Local News Blues: Get Ready: Press Forward Will Fund Some Small(ish) News Outlets

Print More

Alice Dreger photo

Press Forward Director Dale Anglin at the regional SPJ meeting in Boston (April 20, 2024).

Who will be eligible? Read on.

By Alice Dreger

BOSTON – If your for-profit or nonprofit local news organization has an annual budget of less than $1 million and reports for populations traditionally bypassed – or it’s based at an institution of higher learning– get ready. A chance is coming to obtain general operating support from Press Forward, the $500 million national campaign to rescue local news.
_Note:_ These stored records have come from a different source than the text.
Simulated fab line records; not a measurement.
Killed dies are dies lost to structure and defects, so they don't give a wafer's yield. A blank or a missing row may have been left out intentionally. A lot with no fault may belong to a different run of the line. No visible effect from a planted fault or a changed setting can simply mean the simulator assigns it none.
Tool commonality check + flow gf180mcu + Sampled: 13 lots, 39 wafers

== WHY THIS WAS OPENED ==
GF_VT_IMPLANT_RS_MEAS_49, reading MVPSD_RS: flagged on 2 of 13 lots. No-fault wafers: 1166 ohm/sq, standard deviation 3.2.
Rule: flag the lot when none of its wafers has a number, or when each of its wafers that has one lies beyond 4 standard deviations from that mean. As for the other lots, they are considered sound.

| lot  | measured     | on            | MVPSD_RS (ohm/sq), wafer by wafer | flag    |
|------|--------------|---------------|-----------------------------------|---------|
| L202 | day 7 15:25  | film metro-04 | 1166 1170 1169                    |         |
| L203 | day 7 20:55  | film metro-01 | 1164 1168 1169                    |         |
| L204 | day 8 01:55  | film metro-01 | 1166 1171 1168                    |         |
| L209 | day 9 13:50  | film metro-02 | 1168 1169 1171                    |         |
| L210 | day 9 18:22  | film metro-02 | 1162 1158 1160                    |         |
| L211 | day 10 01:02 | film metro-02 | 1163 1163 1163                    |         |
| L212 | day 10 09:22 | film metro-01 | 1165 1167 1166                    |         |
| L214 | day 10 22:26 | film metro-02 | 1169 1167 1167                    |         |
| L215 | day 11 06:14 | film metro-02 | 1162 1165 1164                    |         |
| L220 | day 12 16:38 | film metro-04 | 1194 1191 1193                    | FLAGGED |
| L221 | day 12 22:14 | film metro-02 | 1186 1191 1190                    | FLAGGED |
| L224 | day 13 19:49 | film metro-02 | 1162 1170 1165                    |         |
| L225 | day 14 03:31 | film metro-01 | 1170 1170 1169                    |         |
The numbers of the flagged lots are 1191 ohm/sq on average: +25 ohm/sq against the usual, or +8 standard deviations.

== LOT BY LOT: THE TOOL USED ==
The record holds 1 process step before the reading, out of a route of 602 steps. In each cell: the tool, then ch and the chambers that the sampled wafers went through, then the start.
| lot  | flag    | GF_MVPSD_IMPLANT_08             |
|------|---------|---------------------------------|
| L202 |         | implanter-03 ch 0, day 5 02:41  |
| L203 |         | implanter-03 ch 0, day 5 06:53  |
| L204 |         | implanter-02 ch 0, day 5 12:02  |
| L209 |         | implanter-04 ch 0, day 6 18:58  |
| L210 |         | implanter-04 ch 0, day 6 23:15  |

Speaking at the regional meeting of the Society of Professional Journalists in Boston this afternoon, Press Forward Director Dale Anglin indicated that Press Forward will put out a general call for applications on April 30. 

While Press Forward has already given out $48 million in grants, this will mark the first time Press Forward will be asking potential grantees to apply.

According to what Anglin shared today at the Emerson College-hosted event, the call due out in 10 days will seek proposals for general operating support for news outlets running on less than $1 million per year. 

“We want to go small,” said Anglin today, adding that small outlets “are the most fragile.”

Sharing that Press Forward’s team recognizes small for-profits are barely profitable, Anglin said both for-profit and nonprofit organizations will be eligible to apply for what she hopes will turn into funding for about 100 outlets.

The vision she outlined today indicates planned support for three basic types of operations: BIPOC outlets, outlets serving historically underserved geographic regions (some rural areas), and student-led college newsrooms with “outward facing” reporting (not simply reporting on their own institutions). Anglin hinted there may also be funding made available to organizations that report specifically for LGBTQ communities. 

The plan is to separately review applications from organizations running on less than $500,000 per year and those having budgets between $500,000 and $1,000,000 per year. 

Saying her organization is trying to follow “best practices” in philanthropy, Anglin told SJP attendees that Press Forward is planning to hire grant writers, including some who are fluent in Spanish, to help small news outlets. Reviewers will be drawn from journalism and will be paid for their work. The names of reviewers will be published at the end of the process. 

Responding to a reference to AI in the future of journalism, Anglin also indicated an expectation that another RFP will be issued by Press Forward’s national office this fall, directed in that case at technological innovations in the journalism field. 

Since taking the helm of Press Forward less than two months ago, Anglin has been traveling the country talking with journalists and news publishers. At the SJP regional meeting in Boston, she acknowledged the importance of local news reporting and the financial challenges faced by outlets, be they for- or not-for-profit. She said that the hope of the Press Forward national team is to “shine a big spotlight” on the need for philanthropies and individuals to support local news.

All signs continue to indicate that most local news operations will receive no direct funding from Press Forward’s national campaign. Indirect support is being provided through contributions by Press Forward to umbrella organizations like the Institute for Nonprofit News and businesses that function as tech vendors and marketing consultants to news producers.

Press Forward is encouraging local and regional philanthropies to form Press Forward Local chapters. These are intended to raise and distribute funds to local news outlets in their own areas  and may receive “catalyst funding” from the national campaign.

Today, Anglin indicated that locals could use catalyst funding to support local newsrooms – that the idea is for Press Forward Local chapters to really take the reins in terms of local decision-making in this campaign. 

The national campaign is not looking “to tell the locals what to do,” Anglin said, but rather to provide moral and limited financial support to the locals. 

To be clear, the call coming April 30 will not require applicants to be connected to a Press Forward Local chapter.

Local News Blues will be setting up an FAQ on Press Forward to help local news publishers understand the Press Forward campaign as it evolves. If you have questions you’d like us to include in the FAQ, please send them in via this form. You can find all Local News Blues’ commentary and analysis on Press Forward here.

Alice Dreger is a journalist, historian, and the publisher of Local News Blues. She founded East Lansing Info, a nonprofit digital investigative news service, and ran the operation for about ten years. Read more at the Local News Blues contributors page.

Comments are closed.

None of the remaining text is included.